Playback Calibration And Loudspeaker Rendering
Objective
Account for the room’s actual speaker output path when rendering the AquaSynth/Ambisonic scene, so the spatial field is not merely correct inside the DSP graph but wrong in the air.
Current Mechanism
The previous Ambisonic research path ends at “decoder / renderer: binaural, stereo, OBS, speakers.” That is too vague. For a speaker playback rig, the renderer has to own the actual speaker layout, output-device latency, per-speaker delay/gain, and room/loudspeaker response at the listening position.
Main Finding
Ambisonics is scene-based: the B-format/HOA bus is not a speaker feed. A decoder converts that scene into a specific playback layout. ICST describes the workflow as source → encoder → B-format master → decoder → speakers; the same scene can feed different decoders without changing the scene itself [ICST].
IEM’s AllRADecoder is explicitly for arbitrary loudspeaker layouts, and IEM configuration files can store loudspeaker directions and decoder matrices [IEM AllRAD; IEM Config]. SPARTA also includes sparta_ambiDEC, a frequency-dependent loudspeaker ambisonic decoder with user-specified loudspeaker directions and JSON import [SPARTA]. So the playback side should use an explicit decoder configuration, not a hard-coded stereo-ish downmix.
Impulse response measurement matters because the physical speaker chain contributes delay, level, frequency response, and room reflections. FLUX:: MiRA summarizes impulse response measurement as a way to characterize a room/venue and amplifier/loudspeaker behavior [MiRA]. For this project, we need enough measurement to align arrivals and preserve spatial imaging, not a maximal audiophile pilgrimage with incense and regret.
Required Playback Model
flowchart TD A["AquaSynth Ambisonic bus"] --> B["Layout-specific ambisonic decoder"] C["Speaker geometry: x/y/z or az/el/r"] --> B D["Output device latency"] --> E["Render alignment"] F["Per-speaker IR measurements"] --> G["Delay/gain/EQ correction"] B --> G G --> E E --> H["Physical speakers in room"] H --> I["Listening position / performance zone"] I --> J["Measurement feedback"] J --> F
Invariants
- The ambisonic bus remains speaker-independent until the decoder stage.
- The decoder is specific to the active speaker layout.
- Speaker positions, output channel mapping, delays, trims, and correction filters are configuration, not folklore.
- Capture-side sync and playback-side alignment are separate responsibilities.

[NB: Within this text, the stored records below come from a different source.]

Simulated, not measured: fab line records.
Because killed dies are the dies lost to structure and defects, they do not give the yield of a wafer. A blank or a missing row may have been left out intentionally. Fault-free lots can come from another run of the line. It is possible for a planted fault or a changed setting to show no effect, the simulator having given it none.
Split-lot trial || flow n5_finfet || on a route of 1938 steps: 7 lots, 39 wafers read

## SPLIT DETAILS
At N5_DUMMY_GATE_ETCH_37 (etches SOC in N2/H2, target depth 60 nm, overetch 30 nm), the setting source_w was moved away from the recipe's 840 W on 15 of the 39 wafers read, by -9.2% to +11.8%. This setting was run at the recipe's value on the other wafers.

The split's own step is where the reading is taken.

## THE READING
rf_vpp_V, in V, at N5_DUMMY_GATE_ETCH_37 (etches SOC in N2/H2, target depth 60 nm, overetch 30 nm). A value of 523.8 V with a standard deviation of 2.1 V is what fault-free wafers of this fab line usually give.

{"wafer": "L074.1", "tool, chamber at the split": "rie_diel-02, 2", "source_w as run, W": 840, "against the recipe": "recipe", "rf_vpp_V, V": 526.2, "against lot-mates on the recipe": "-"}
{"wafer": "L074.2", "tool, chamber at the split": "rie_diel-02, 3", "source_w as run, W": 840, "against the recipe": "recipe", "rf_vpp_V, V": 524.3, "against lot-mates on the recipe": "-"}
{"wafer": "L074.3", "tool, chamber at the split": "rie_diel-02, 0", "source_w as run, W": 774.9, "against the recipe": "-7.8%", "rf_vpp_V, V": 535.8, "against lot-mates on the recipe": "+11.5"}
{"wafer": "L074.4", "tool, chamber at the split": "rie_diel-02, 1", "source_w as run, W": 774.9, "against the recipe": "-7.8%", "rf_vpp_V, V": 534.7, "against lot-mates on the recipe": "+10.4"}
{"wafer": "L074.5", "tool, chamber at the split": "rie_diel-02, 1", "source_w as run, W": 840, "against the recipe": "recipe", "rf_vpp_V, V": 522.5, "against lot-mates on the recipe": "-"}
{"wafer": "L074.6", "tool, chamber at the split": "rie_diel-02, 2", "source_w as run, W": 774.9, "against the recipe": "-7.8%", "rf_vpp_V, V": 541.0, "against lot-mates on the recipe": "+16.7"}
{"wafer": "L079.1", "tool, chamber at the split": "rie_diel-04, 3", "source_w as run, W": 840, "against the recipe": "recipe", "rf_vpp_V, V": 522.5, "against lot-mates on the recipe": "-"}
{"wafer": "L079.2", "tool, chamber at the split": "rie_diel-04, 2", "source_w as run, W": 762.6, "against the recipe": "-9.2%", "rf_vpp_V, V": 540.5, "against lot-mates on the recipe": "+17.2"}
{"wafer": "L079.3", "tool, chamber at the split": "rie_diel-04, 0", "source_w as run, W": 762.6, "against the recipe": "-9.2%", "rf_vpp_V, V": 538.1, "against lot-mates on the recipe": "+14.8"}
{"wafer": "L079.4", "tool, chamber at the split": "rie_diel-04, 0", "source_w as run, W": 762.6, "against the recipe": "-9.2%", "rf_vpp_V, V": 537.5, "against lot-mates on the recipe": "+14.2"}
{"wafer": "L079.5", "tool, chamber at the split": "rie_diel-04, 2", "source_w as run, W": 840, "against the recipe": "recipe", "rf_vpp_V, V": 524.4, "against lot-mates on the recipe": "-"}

- If speakers are also used for calibration pings, acoustic echo from playback into microphones must be modeled or gated; otherwise the sync estimator may happily synchronize to its own tail.
Practical Design
-
Declare one playback profile. Store speaker count, channel order, device name, sample rate, nominal buffer size, and speaker coordinates.
-
Measure output latency and per-speaker impulse responses. Send a chirp/pulse through each speaker one at a time and capture it at the reference mic/listening position. Extract direct-arrival delay, level, polarity, and a short correction response.
-
Generate or load a decoder. Use AllRAD/IEM or SPARTA-style layout config first. Export the decoder matrix/profile if possible. Do not invent a decoder until existing tools fail a real invariant.
-
Apply per-speaker correction after decoding. The Ambisonic decoder outputs ideal speaker feeds. Delay/gain/EQ correction belongs after that, because it corrects the physical playback channels.
-
Align live monitoring latency. The live mic field, synth outputs, Faust DSP latency, decoder latency, audio driver buffer, and speaker propagation delay all contribute to when sound arrives. Keep a latency ledger so visual/OBS output and room playback can be aligned deliberately.
-
Prevent speaker output from corrupting mic sync. During calibration, mute/route intentionally. During live operation, the sync estimator should distinguish external voices from playback bleed when possible. At minimum, tag known outgoing calibration signals and avoid using those windows for passive drift estimates unless deliberately measuring echo.
Fit With Live Adaptive Sync
The live adaptive sync system aligns microphone streams into one capture-time bus. The playback calibration system aligns rendered speaker feeds into one room-time presentation. These two machines meet at the AquaSynth graph, but they should not share a compensator. Shared compensators are where clear systems go to become soup.
Open Questions
- How many speakers are wired in, and through what output device/interface?
- Are they stereo, quad, 5.1-ish, asymmetrical room speakers, or something stranger?
- What is the intended sweet spot: the operator chair, camera zone, whole room, or a performer’s position?
- Will the speakers be audible to the microphones during live use?
- Does AquaSynth host the decoder/correction itself, or should the speaker renderer live outside AquaSynth after the Faust graph?
Citations
- [IEM AllRAD] IEM Plug-in Suite, “AllRADecoder Guide.” Mirror:
mirrors/iem-allradecoder-guide.html. - [IEM Config] IEM Plug-in Suite, “Configuration Files.” Mirror:
mirrors/iem-configuration-files.html. - [IEM Plugins] IEM Plug-in Suite, “Plug-in Descriptions.” Mirror:
mirrors/iem-plugin-descriptions.html. - [RingBuffer] RingBuffer, “Decoding to Loudspeaker Setups.” Mirror:
mirrors/ringbuffer-decoding-loudspeaker-iem.html. - [SPARTA] SPARTA, “Overview.” Mirror:
mirrors/sparta-overview.html. - [ICST] ICST Ambisonics, “How it Works.” Mirror:
mirrors/icst-how-it-works.html. - [MiRA] FLUX:: MiRA, “Impulse response measurement.” Mirror:
mirrors/flux-mira-impulse-response-measurement.html.